Friday, July 14, 2006

White House wants law limiting detainee rights

White House wants law limiting detainee rights
By Kate Zernike
Copyright by The New York Times
Published: July 13, 2006

WASHINGTON A day after saying that terrorism suspects have a right to protections under the Geneva conventions, the Bush administration said that it wanted Congress to pass legislation that would limit the rights granted to detainees.
The earlier statement had been widely interpreted as a retreat, but testimony to Congress by administration lawyers Wednesday made clear that the picture was more complicated.

The administration has now abandoned its four-year-old claim that members of Al Qaeda are not protected under the Geneva conventions, acknowledging that a Supreme Court ruling has established as a matter of law that they are protected. Still, administration lawyers asked Congress to pass legislation that would narrowly define the rights granted under a provision of the conventions.

The debate now under way was prompted by the Supreme Court decision two weeks ago that struck down the military tribunals the Bush administration had established for terrorism suspect in U.S. military custody at Guantánamo Bay, Cuba.
The court left it to Congress to decide what kind of trials to set up for detainees, and what protections should be granted them in interrogations and detention before trial.

Administration lawyers have said that the "most desirable" solution would be for Congress to pass a law approving the administration-supported tribunals, proceedings that would grant minimum rights to detainees.

But some leading senators said they believed that the White House stance might still be evolving, despite the public pronouncements by the lawyers who appeared before Congress.

In particular, they said they thought the administration might be open to abandoning the earlier tribunal approach in favor of one that takes the existing court-martial procedures and modifies them to reflect the complications of trying terrorism suspects.

"I wouldn't say that testimony would set the final parameters of where the administration will go on this," said Senator John Warner, Republican of Virginia, the chairman of the Senate Armed Services Committee.

The Committee was conducting hearings on the issue on Thursday.

[Warner and another Republican senator, John McCain, said Thursday at the beginning of the committee hearing that senior Bush administration officials had agreed to back legislation that would allow for prosecuting suspects under a court system based on the military's code of justice, The Associated Press reported from Washington.

[McCain and Warner cited recent meetings with Stephen Hadley, the president's national security adviser, and other top administration officials. The measure supported by the White House would extend more rights and protections to defendants than the military commissions established by the Pentagon.]

At the center of the debate is a provision of the Geneva conventions known as Common Article 3, which guarantees legal rights "recognized as indispensable by civilized people," and prohibits "outrages upon personal dignity, in particular, humiliating and degrading treatment."
In recent testimony to Congress, administration lawyers said that the article was too vague, and that because breaching Common Article 3 is a violation of the U.S. War Crimes Act of 1996, applying the protection to detainees could lead to U.S. troops being charged with felony crimes for using some interrogation tactics.

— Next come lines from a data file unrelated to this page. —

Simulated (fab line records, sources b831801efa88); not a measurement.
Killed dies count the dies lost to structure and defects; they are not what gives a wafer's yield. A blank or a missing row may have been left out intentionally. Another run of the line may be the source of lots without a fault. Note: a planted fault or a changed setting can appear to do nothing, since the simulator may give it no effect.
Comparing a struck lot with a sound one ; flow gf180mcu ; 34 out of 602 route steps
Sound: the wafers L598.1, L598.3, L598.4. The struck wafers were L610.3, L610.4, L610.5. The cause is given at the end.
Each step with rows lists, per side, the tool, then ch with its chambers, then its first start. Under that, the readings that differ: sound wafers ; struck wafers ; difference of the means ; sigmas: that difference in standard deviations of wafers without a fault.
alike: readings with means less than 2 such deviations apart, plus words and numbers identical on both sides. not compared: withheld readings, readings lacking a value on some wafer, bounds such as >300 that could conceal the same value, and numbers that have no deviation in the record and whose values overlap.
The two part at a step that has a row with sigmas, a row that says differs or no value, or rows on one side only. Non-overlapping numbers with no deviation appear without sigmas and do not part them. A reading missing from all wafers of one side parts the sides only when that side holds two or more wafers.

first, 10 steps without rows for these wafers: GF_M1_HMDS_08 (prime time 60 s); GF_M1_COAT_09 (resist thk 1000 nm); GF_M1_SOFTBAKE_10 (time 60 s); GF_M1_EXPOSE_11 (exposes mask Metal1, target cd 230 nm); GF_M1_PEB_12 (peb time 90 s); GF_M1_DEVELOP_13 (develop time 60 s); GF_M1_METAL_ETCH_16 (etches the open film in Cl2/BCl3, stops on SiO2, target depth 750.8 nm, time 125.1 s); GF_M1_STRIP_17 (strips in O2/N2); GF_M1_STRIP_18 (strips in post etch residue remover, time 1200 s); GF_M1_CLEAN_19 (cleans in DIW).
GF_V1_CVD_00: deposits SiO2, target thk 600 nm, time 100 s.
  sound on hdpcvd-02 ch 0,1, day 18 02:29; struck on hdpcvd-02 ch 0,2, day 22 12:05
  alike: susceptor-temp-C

"Congress needs to do something to bring clarity and certainty to Common Article 3," Steven Bradbury, an acting assistant attorney general, told the House Armed Services Committee on Wednesday.

Administration lawyers said that the White House announcement Tuesday night was not a shift, but an announcement and an interpretation of the court's decision.

In an interview, Senator Lindsey Graham, Republican of South Carolina, said he agreed. "I think what they're saying is, until we get further direction were going to do the following," he said. "That doesn't preclude them or us from giving definition."
In a week of hearings on Capitol Hill, administration lawyers have said that the best way to bring the detainees to trial following the court's ruling is for Congress to approve legislation establishing the military commissions that the court struck down. Daniel Dell'Orto, a Pentagon deputy general counsel, described this as "minor tweaking."

But several scholars and military lawyers have said that the best way to meet the court's requirements on providing rights to detainees is to start with the court-martial procedure set up in the Uniform Code of Military Justice, and modify that.
Several lawmakers have said that only a solution that extends Geneva protections to detainees would survive another court challenge.

Mark Mazzetti and Sheryl Gay Stolberg contributed reporting for this article.